We can reason that this is correct as follows: Say one of the two numbers is negative and the other is positive. That is, one of the two numbers has a 1 in the −128's place, and the other has 0 there. If there is no carry into the −128's place, then the answer is OK, because that means we got the correct sum in the last 7 bits, and then when we add the −128's place, we'll maintain the −128 represented by the 1 in that location in the negative number.

If there is a carry into the −128's place, then this represents a carry of 128 taken from summing the 64's column. This carry of 128 (represented by a carry of 1), added to the −128 in that column for the negative number (represented by a 1 in that column), should give us 0. This is exactly what we get we add the carry of 1 into the leftmost column to the 1 of the negative number in this column and then throw away the carry (1 + 1 ≠ 10₍₂₎).

A similar sort of analysis will also work when we are adding two negative numbers or two positive numbers. Of course, the addition only works if you end up with something in the representable range. If you add 120 and 120 with 8-bit two's-complement numbers, then the result of 240 won't fit. The result of adding 120 and 120 as 8-bit numbers would turn out to be −16!

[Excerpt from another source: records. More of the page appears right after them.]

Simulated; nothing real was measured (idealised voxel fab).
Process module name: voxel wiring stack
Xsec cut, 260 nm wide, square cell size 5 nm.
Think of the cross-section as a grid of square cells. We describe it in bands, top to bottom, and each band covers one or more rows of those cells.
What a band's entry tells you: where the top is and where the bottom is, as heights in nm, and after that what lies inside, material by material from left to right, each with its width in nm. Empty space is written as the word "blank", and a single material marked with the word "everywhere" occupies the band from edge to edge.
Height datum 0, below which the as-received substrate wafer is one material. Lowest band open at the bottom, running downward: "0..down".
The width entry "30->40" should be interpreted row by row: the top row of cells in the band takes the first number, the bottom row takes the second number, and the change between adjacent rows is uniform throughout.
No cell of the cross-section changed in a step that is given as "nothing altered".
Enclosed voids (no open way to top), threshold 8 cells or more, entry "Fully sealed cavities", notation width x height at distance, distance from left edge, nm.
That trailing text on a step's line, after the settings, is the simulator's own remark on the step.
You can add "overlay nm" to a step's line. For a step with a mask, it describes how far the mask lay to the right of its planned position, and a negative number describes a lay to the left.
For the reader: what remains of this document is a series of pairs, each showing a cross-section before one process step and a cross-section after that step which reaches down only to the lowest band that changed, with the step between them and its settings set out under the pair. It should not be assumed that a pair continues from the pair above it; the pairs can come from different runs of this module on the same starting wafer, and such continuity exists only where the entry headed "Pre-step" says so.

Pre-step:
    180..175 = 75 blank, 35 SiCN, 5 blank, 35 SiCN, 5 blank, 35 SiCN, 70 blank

The upshot of all this is that the adding circuit that we built for adding unsigned integers works also for two's-complement integers. The extra carry bit output doesn't have an obvious meaning, but as long as we only heed the actual bits.

5.3. Bit operators

The representation of integers is important enough that programmers sometimes find it useful to tell the computer to manipulate integers' bits directly.

5.3.1. Bitwise operators

The most significant operators along these lines are the bitwise operators, which give a way of performing logic operations on all the bits of the number. For example, the bitwise NOT operator ~ (also called the bitwise complement) is a unary operator, which takes the NOT of all the bits in the number. For example, if b holds the int value 00110111, then ~b holds the int value 11001000 — all of the bits have been complemented.

The other bitwise operators are the bitwise AND &, bitwise OR |, and bitwise XOR ^. These work by pairing corresponding bits in the two operands and performing the logical operation on them. For example, to compute the bitwise OR of 1100 and 1010, we take the OR of the first bits of each number, followed by the OR of the second bits, then the third bits, then the fourth bits; we end up with 1110.

The following illustrates all of these operators at work.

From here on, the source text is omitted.